The maximum entropy formalism (sometimes known as MaxEnt) is a statistical method for determining a distribution of maximum logical uncertainty about some parameter, consistent with a certain limited amount of information. For a discrete variable, MaxEnt determines the distribution that maximises the function H(x) where:
{H(x)=-\displaystyle\sum_{i=1}^{M} p_i \,{In}[p_i]} |
and where pi is the confidence for each of the M possible value xi of the variable x. H(x) takes the equation of a statistical mechanics property known as entropy, which gives the principle its name. For a continuous variable, H(x) takes an integral function:
{H(x)=-\int\limits_{min}^{max} f(x){In}[f(x)] dx} |
The appropriate uncertainty distribution is determined by the method of Lagrange multipliers and, in practice, the continuous variable equation for H(x) is replaced by its discrete counterpart. It is beyond the scope of this guide to look too deeply into the mathematics, but there are a number of results that are of general interest. MaxEnt is often used to determine appropriate priors in a Bayesian analysis, so the results listed below give some reassurance to prior distributions we might wish to use to conservatively represent our prior knowledge.

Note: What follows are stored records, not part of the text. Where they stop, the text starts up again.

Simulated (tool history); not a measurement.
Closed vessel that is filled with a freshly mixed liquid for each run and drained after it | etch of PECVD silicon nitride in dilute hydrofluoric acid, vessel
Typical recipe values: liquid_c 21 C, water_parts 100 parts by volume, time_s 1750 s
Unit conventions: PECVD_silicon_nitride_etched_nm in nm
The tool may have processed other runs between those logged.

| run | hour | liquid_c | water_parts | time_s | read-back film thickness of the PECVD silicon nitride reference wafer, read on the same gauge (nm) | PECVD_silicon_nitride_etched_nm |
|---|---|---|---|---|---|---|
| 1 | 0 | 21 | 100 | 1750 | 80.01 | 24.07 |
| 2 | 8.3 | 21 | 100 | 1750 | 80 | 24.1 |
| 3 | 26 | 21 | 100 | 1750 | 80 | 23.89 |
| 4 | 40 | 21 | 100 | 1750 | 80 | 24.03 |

State of knowledge | MaxEnt distribution |
---|---|
Discrete parameter, n possible values {x_{i}} | Duniform({x_{i}}), i.e. p(x_{i}) = 1/n |
Continuous parameter, minimum and maximum | Uniform(min, max), i.e. f(x) = 1/(max-min) |
Continuous parameter, known mean m and variance s2 | Normal(m, s) |
Continuous parameter, known mean m | Exponential(m) |
Discrete parameter, known mean m | Poisson(m) |
The Normal distribution result is interesting and provides some justification for the common use of the Normal distribution when all we know is the mean and variance (standard deviation), since it represents the most reasonably conservative estimate of the parameter given that set of knowledge. The Uniform distribution result is also very encouraging when estimating a binomial probability, for example. The use of a Beta(s+a, n-s+b, 1) to represent the uncertainty about the binomial probability p when we have observed s successes in n trials assumes a Beta(a, b, 1) prior. A Beta(1, 1, 1) is a Uniform(0, 1) distribution thus our most honest estimate of p is given by Beta(s+1, n-s+1,1).
The reader is recommended Sivia (1996) for a very readable explanation of the principle of MaxEnt and derivation of some of its results. Gzyl (1995) provides a far more advanced treatise on the subject, but requires a much higher level of mathematical understanding.